Reputation: 563
I have a variable list of files in a directory and I have different threads in Java to process them. The threads are variable depending upon the current processor
int numberOfThreads=Runtime.getRuntime().availableProcessors();
File[] inputFilesArr=currentDirectory.listFiles();
How do I split the files uniformly across threads? If I do simple math like
int filesPerThread=inputFilesArr.length/numberOfThreads
then I might end up missing some files if the inputFilesArr.length
and numberOfThreads
are not exactly divisible by each other. What is an efficient way of doing this so that the partition and load across all the threads are uniform?
Upvotes: 0
Views: 1568
Reputation: 136002
If you are dealing with I/O even with one processor multiple threads can work in parallel, because while one thread is waiting on read(byte[]) processor can run another thread.
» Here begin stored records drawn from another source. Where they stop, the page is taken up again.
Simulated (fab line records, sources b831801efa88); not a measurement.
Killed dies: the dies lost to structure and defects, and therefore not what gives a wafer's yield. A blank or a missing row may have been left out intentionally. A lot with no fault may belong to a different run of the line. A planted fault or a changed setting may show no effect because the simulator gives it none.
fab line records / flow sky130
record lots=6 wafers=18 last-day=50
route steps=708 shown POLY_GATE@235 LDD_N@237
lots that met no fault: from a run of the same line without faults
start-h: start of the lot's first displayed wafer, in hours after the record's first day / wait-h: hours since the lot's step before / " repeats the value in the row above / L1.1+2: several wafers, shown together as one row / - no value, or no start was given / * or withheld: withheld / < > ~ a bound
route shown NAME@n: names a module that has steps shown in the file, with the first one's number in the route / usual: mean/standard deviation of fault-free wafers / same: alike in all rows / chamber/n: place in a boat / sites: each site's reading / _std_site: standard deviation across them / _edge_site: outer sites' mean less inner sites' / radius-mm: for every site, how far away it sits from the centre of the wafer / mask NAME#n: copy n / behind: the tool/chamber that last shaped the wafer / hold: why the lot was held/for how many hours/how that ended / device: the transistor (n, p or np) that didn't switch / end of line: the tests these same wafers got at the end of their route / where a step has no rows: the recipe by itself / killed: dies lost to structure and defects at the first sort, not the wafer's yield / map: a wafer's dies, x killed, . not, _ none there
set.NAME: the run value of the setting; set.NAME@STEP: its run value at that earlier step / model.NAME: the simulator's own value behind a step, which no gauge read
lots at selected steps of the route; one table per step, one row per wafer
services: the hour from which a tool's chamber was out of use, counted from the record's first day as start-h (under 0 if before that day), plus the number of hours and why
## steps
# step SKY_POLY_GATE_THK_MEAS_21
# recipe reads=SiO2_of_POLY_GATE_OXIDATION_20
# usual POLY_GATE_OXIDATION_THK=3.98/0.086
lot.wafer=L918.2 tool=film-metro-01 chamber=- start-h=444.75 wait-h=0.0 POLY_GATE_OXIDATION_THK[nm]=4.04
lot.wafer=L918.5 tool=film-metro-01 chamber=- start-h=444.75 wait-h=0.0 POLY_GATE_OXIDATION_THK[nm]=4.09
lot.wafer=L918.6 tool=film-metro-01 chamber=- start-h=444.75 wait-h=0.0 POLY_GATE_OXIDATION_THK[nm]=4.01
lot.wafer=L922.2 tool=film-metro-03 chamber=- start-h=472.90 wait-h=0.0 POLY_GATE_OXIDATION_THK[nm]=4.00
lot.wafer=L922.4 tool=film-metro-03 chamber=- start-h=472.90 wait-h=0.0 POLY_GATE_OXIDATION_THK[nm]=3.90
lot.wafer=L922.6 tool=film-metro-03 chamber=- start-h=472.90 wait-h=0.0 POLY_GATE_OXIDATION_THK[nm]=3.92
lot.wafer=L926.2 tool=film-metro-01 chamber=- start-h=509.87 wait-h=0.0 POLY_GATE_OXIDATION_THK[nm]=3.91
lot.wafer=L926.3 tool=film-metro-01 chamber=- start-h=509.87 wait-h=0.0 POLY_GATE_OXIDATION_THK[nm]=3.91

Anyway, this is my solution
int nThreads = 2;
File[] files = new File[9];
int filesPerThread = files.length / nThreads;
class Task extends Thread {
List<File> list = new ArrayList<>();
// implement run here
}
Task task = new Task();
List<Task> tasks = new ArrayList<>();
tasks.add(task);
for (int i = 0; i < files.length; i++) {
if (task.list.size() == filesPerThread && files.length - i >= filesPerThread) {
task = new Task();
tasks.add(task);
}
task.list.add(files[i]);
}
for(Task t : tasks) {
System.out.println(t.list.size());
}
prints 4 5
Note that it will create 3 threads if you have 3 files and 5 processors
Upvotes: 0
Reputation: 17893
Here is another take on this problem:
ThreaPoolExecutor
. Here is an example. Here I made an assumption that each file to be processed is independent of each other and its not required that a certain bunch of files to be processed by a single thread.
Upvotes: 2
Reputation: 11280
The Producer Consumer pattern will solve this gracefully. Have one producer (the main thread) put all the files on a bound blocking queue (see BlockingQueue). Then have a number of worker threads take a file from the queue and process it.
The work (rather than the files) will be uniformly distributed over threads, since threads that are done processing one file, come ask for the next file to process. This avoids the possible problem that one thread gets assigned only large files to process, and other threads get only small files to process.
Upvotes: 1
Reputation: 7854
you can try to get the range (index of start and end in inputFilesArr) of files per thread:
if (inputFilesArr.length < numberOfThreads)
numberOfThreads = inputFilesArr.length;
int[][] filesRangePerThread = getFilesRangePerThread(inputFilesArr.length, numberOfThreads);
and
private static int[][] getFilesRangePerThread(int filesCount, int threadsCount)
{
int[][] filesRangePerThread = new int[threadsCount][2];
if (threadsCount > 1)
{
float odtRangeIncrementFactor = (float) filesCount / threadsCount;
float lastEndIndexSet = odtRangeIncrementFactor - 1;
int rangeStartIndex = 0;
int rangeEndIndex = Math.round(lastEndIndexSet);
filesRangePerThread[0] = new int[] { rangeStartIndex, rangeEndIndex };
for (int processCounter = 1; processCounter < threadsCount; processCounter++)
{
rangeStartIndex = rangeEndIndex + 1;
lastEndIndexSet += odtRangeIncrementFactor;
rangeEndIndex = Math.round(lastEndIndexSet);
filesRangePerThread[processCounter] = new int[] { rangeStartIndex, rangeEndIndex };
}
}
else
{
filesRangePerThread[0] = new int[] { 0, filesCount - 1 };
}
return filesRangePerThread;
}
Upvotes: 0
Reputation: 2132
You can use round robin algorithm for most optimal distribution. Here is the pseudocode:
ProcessThread t[] = new ProcessThread[Number of Cores];
int i = 0;
foreach(File f in files)
{
t[i++ % t.length].queueForProcessing(f);
}
foreach(Thread tt in t)
{
tt.join();
}
Upvotes: 1